Since then, the phones haven’t stopped ringing for Will Barnard, fisheries manager at Thames Water which runs the 400-acre site. His team have been working flat out to set up a system that allows anglers to return safely to what, for many of them, is much more than just a hobby.
“Angling is an opportunity for mindfulness without being too idle,” Barnard said, standing at the water’s edge.
“You can see how vast it is … It can affect you on many levels, you know, it can give you a bit of relief that there are things much bigger than what you’ve been stuck with for the last eight to 10 weeks with those four walls.”
Spaced out along the banks of the reservoir, anglers whirl their rods back and forth in a hypnotic casting motion, launching hooks that have been meticulously decorated to mimic hatching larvae in the hope of fooling a feeding fish.
“During lockdown I was just struggling with what to do … I’ve really struggled, I’d say mentally as well,” said 44 year-old Mike Ward, who says he is not a fan of staying indoors or home improvement projects.
“Life is stressful and this just totally gets rid of all that.”

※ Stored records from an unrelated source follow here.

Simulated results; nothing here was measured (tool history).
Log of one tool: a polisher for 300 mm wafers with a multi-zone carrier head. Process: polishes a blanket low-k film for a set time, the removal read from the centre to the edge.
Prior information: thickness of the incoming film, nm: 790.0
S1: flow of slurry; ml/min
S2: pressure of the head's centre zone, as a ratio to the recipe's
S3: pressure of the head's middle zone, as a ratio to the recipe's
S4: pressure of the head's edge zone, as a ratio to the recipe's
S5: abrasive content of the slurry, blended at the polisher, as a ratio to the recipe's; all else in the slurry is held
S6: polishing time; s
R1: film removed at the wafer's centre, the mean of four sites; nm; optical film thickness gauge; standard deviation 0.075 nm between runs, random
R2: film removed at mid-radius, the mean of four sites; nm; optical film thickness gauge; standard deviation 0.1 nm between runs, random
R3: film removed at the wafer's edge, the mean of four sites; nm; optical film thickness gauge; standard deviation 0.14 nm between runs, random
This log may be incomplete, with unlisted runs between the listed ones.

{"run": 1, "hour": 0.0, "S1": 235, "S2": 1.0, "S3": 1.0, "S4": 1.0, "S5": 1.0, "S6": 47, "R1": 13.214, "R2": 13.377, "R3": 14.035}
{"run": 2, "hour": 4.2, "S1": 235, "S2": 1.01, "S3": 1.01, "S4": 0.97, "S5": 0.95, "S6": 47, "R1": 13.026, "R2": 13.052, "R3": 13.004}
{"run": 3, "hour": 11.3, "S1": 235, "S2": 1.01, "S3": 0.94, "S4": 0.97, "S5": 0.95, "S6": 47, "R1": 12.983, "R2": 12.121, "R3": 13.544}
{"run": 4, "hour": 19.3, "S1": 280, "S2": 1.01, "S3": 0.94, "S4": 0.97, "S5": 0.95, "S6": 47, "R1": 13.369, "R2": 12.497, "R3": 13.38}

After nearly two months without seeing a hook, the trout are plentiful and easy to catch and within minutes of the first line hitting the water, a distant splash signifies one has taken the bait – the first of more than 800 caught in a single day.
Each angler can take home six fish to eat. While some wax lyrical about the taste, others plan to give them to friends and family, but there is wide agreement that the day out is about much more than hooking a big one.
“It’s nice to catch but if you don’t catch, there’s always another day,” said furloughed builder Trevor Harper.